CANBERA (dpa-AFX) - Asian stocks turned in a mixed performance on Friday as China industrial profits data disappointed and China Vanke proposed to delay repayment of an onshore bond, rekindling worries about China's property market.
Tech stocks led losses after Taiwan raided homes belonging to an Intel vice president as part of an investigation into alleged trade secret leaks to U.S. chipmaker Intel.
Gold was on track for its fourth monthly gain as the dollar weakened amid investor optimism that the Federal Reserve will cut interest rates in December.
Oil headed for the longest run of monthly losses in more than two years on oversupply concerns.
China's Shanghai Composite index edged up by 0.34 percent to 3,888.60 after JPMorgan Chase & Co. raised its recommendation for China's stocks to 'overweight,' citing multiple positive drivers.
Hong Kong's Hang Seng index slipped 0.34 percent to 25,858.89. Alibaba Group Holding shares rose 0.6 percent after the company launched its Quark AI-powered smart glasses in China, marking a major step into consumer AI hardware.
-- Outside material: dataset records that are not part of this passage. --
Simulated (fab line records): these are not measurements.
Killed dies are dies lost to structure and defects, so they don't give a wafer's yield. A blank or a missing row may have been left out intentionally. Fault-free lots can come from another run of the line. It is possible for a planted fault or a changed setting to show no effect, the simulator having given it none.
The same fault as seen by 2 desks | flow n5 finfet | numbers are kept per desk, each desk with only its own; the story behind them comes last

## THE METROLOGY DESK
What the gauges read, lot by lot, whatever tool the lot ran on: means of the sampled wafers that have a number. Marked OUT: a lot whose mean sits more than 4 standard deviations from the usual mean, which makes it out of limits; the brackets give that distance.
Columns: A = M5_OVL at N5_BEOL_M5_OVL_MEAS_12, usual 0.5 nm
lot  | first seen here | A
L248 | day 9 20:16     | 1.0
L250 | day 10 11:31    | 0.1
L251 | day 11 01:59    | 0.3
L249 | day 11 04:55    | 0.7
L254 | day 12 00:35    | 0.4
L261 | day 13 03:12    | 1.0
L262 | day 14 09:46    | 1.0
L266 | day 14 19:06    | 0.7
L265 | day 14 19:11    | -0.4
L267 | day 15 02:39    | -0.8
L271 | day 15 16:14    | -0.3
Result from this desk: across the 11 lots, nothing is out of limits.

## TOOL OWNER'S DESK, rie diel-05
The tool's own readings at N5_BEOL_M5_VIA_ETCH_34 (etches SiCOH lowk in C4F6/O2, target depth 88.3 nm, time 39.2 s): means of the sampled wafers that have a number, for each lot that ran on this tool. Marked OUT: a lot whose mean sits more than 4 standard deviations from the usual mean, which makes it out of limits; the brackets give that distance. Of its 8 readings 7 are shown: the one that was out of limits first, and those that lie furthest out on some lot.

Japanese markets edged up slightly while the yen was little changed after data showed Tokyo consumer price index inflation remained unexpectedly elevated in November amid high food prices, keeping the Bank of Japan on track for an interest-rate hike in coming months.
Japan's unemployment rate in October came in at 2.6 percent, exceeding the market forecast of 2.5 percent. Industrial production rose 1.4 percent month-on-month, while retail sales increased 1.7 percent from a year earlier, separate data revealed.
The Nikkei average rose 0.17 percent to 50,253.91 while the broader Topix index settled 0.29 percent higher at 3,378.44.
Seoul stocks tumbled after the release of mixed economic data, with retail sales rising 3.5 percent month-on-month in October to end two straight months of negative readings, while industrial output posted its steepest decline in nearly six years in the month.
The Kospi average fell 1.51 percent to 3,926.59, snapping a three-day rally amid declines in tech and battery stocks. LG Energy Solution lost 6.9 percent, Samsung Electronics gave up 2.9 percent and SK Hynix shed 2.6 percent.
Australian markets ended a choppy session little changed after firmer jobs and inflation data dented hopes of near-term policy easing.
Across the Tasman, New Zealand's benchmark S&P/NZX-50 index rose 0.42 percent to 13,489.15, rebounding from Thursday's losses.
U.S. markets were closed on Thursday in observance of the Thanksgiving holiday. Trading will reopen with shortened hours today, closing at 1 p.m. ET for Black Friday 2025.